A new Pew Research Center poll finds no clear leader nationally in the presidential race between Vice President Kamala Harris and former president Donald Trump, amid “clear signs that Harris has energized Democratic voters.”
In Pew’s latest poll, 46% of registered voters support Harris, 45% support Trump, and 7% support Robert F. Kennedy Jr. — a shift from Pew’s July polling, when Trump held a 4-point edge over President Joe Biden.
Similarly sized majorities of both Harris supporters and Trump supporters now say they’re strong backers of their chosen candidate (64% of Trump supporters and 62% of Harris supporters say this). In July there was more of a gap: just 43% of Biden supporters said they supported their chosen candidate strongly, compared with 63% of Trump supporters.
The poll finds most of Harris’ gains coming at the expense of Kennedy. The vast majority of Biden’s former supporters now support Harris (97%) and Trump also has retained most of his July supporters (95%). But just 39% of voters who supported Kennedy in July still say they’re backing him, Pew finds, with 39% now backing Harris, and 20% now backing Trump. The poll did not test a head-to-head version of the race without Kennedy included.
Pew finds that Harris has improved on Biden’s performance with voters in a number of key subgroups, with Trump’s support remaining largely stable since July:
- 49% of female voters support her, with 42% backing Trump (in July, 40% backed Biden and 40% Trump)

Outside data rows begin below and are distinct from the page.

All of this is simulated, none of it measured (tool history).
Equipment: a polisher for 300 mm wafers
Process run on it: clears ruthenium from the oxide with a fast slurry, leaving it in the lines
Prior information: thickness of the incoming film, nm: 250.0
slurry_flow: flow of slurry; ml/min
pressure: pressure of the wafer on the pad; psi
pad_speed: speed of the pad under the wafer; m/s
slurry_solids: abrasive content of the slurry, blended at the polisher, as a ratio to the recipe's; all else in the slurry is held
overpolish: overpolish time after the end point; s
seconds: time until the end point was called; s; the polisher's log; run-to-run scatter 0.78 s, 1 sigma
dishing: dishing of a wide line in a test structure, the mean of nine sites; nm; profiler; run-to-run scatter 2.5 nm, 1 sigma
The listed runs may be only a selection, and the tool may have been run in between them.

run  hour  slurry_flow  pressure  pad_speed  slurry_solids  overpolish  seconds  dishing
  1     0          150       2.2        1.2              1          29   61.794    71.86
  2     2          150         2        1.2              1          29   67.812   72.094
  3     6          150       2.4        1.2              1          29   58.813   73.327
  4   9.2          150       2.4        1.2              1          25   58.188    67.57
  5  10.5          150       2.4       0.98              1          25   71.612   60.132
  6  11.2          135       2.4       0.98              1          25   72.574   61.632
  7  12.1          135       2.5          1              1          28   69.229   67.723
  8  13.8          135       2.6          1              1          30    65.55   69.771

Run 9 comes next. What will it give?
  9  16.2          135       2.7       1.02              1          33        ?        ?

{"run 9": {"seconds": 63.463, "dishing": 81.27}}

- 77% of Black voters support her, with 13% backing Trump (in July, 64% backed Biden and 13% Trump); Kennedy’s support among Black voters dropped from 21% in July to 7% now
- 57% of voters younger than 30 support her, with 29% backing Trump (in July, 48% backed Biden and 28% Trump)
The Pew Research Center poll surveyed 7,569 registered voters on Aug. 5-11, using a nationally representative online panel. Results from the full sample have a margin of sampling error of +/- 1.4 percentage points.